Tasks, training and automated tagging

The task you use will contain a number of different sorts of information:

The annotations and attributes available to you, and how they're displayed
The workflows that you can apply to your documents, either using the workflow engine or the MAT UI
The UI customizations that will be applied in your task (e.g., whether text flows right to left or left to right, what special code should be run to modify your UI display)
The settings that the model builder will use to build your tagging models
The operations you apply to implement various workspace operations
The settings that MAT will use to create comparison views and score documents

We'll talk about workspaces in a bit; right now, we're going to talk about workflows, model building, and automated tagging.

Steps and workflows

In MAT, each workflow consists of a series of steps. These steps are global in the task; the workflows put subsets of them in fixed orders, depending on your activity. In MAT 2.0, you might encounter the following workflows:

a workflow to do mixed-initiative annotation (typically called "Demo")
a workflow to do hand annotation, with tokenization (typically called "Hand annotation")
a workflow to do hand annotation, without tokenization (typically called "Tokenless hand annotation")
a workflow to review and correct documents (typically called "Review/repair")

There will be others, but these are the important ones.

In these workflows, you'll typically find these steps:

step name	purpose	details
"zone"	a step for zoning the document	This step adds zone and admin annotations. The document zones are the areas that the subsequent steps should pay attention to. The simplest zone step simply marks the entire document as relevant.
"tokenize"	a step for tokenizing the document	This step adds token annotations. Tokens are basically words, and the automated engine which comes with MAT uses tokens, rather than characters, as its basis for analysis. If you're going to use the automated engine, either to build a model or to do automated annotation, you have to have tokens. MAT comes with a default tokenizer for English.
"hand tag"	a step for doing hand annotation	This step is available (obviously) only in the MAT UI, and in it you can add (by hand) the content annotations in your task.
"tag"	a step for doing automated annotation	This step allows you to apply previously-created models to your document to add content annotations automatically. If you're in the UI, his step also provides you with the opportunity to correct the output of automated tagging.
"mark gold"	a step for marking a document gold (i.e., done)	This step modifies the admin annotations. In this case, completing this step indicates that the annotator judges that these annotations are complete and correct.
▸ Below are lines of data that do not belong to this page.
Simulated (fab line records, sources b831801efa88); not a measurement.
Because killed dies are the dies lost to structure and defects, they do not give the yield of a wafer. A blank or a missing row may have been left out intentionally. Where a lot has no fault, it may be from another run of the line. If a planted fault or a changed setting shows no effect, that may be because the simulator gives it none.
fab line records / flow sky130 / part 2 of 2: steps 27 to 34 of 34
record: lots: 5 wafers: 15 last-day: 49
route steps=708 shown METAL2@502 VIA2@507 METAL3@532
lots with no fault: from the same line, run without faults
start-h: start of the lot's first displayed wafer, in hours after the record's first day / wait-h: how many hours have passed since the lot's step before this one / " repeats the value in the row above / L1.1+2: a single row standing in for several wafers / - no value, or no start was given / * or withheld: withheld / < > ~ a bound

There are other possible steps, but these are the ones you'll encounter most frequently.

In tutorial 1, you saw how to apply these steps in the MAT UI, and in tutorial 5, you saw how to apply them on the command line using the MATEngine tool.

Training and automated tagging

As we saw in tutorial 2, tutorial 3, and tutorial 5, we can build a model using hand-annotated or hand-corrected documents, and apply these models to other, unannotated documents.

The training engine that comes with MAT, Carafe, only works on what we've called simple span annotations: spanned annotations with labels or effective labels and no other attributes. (The person who configured your task may have set up a different engine, one which can build models for more complex annotations; she'll tell you if she did that.) Approximately, Carafe analyzes the annotated documents and computes the likelihoods of the various labels occurring in the various contexts it encounters, as defined by a set of features (e.g., what the word is, whether it's capitalized, whether it's alphanumeric, what words precede and follow) it extracts from the documents it builds a model from. (The specific technique it uses is conditional random fields.) You can then present a new document to Carafe, and based on the features it finds in that new document, it will insert annotations in the locations the model predicts should be there.

In general, the more documents you use to train an engine like Carafe, and the more exemplars of each annotation label it finds in the training documents, and the greater the variety of contexts those labels occur in in the training documents, the better a job the engine will do of predicting where the annotations should be in new, unannotated documents.

These engines are not likely to do a perfect job. There are ways to improve the engine's performance other than providing more data; these engines, including Carafe, can be tuned in a wide variety of ways. MAT doesn't help you do that. MAT is a tool for corpus development and human annotator support; its goal is not to help you produce the best automated tagging system. If you're brave, you can tune Carafe in all sorts of ways, and MAT tries not to hinder your ability to do that, if you know what you're doing; but it's not the point of the toolkit.

The other thing you need to know is that while Carafe only works on simple span annotations, complex annotations won't cause it to break; it'll just ignore everything it can't handle. So if your task has spanless annotations, and spanned annotations with lots of attributes, Carafe will happily build a model for the spanned labels alone, and you can use your complex annotated data to train that simple model, and you can use that simple model to automatically insert those simple span annotations, and insert the remainder of the annotations and attributes by hand.